Friskiness not in the Scope of Employment

December 16, 2010 ( - A public servant injured while she was having sex on a work trip can't get any workers' compensation.

The Australian Associated Press reports that the woman was told she should have let her employer know she planned to get frisky if she wanted to be able to claim worker’s compensation. The woman suffered a nose injury and damaged teeth when a glass light fitting came away from the wall as she was having sex with a man in a country town.  

Activities pursued in a hotel room “in the ordinary purview of human life” should be compensatable,” the women’s barrister, Leo Gray, told a hearing last month, according to the news report. “If it happens at the place the employer has encouraged you to be for the evening, and doesn’t involve gross misconduct or self-harm, why shouldn’t it be?”  

However, counsel for the work safety agency Comcare told the appeal hearing “a frolic of the applicant’s own” could only result in compensation in certain circumstances. “If it is a quintessentially private activity it is not fair that taxpayers pay for the consequences of that activity,” the attorney said.  

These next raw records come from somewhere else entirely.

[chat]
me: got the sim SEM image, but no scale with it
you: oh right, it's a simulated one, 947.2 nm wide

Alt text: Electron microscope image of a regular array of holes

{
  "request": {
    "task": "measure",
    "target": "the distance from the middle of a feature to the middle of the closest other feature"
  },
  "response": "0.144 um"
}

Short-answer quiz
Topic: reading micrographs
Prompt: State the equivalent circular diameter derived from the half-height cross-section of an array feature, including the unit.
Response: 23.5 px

While sleeping, showering and using the toilet are incidental to work “having sex is a different kettle of fish”, he added. “If they wanted to be protected by worker’s compensation they would need to let their employer know.” 

The Administrative Appeals Tribunal (AAT) upheld Comcare’s original decision not to award compensation, but refused to publish its reasons because it “received concrete evidence that the applicant may act on suicidal tendencies if the reasons were made public.”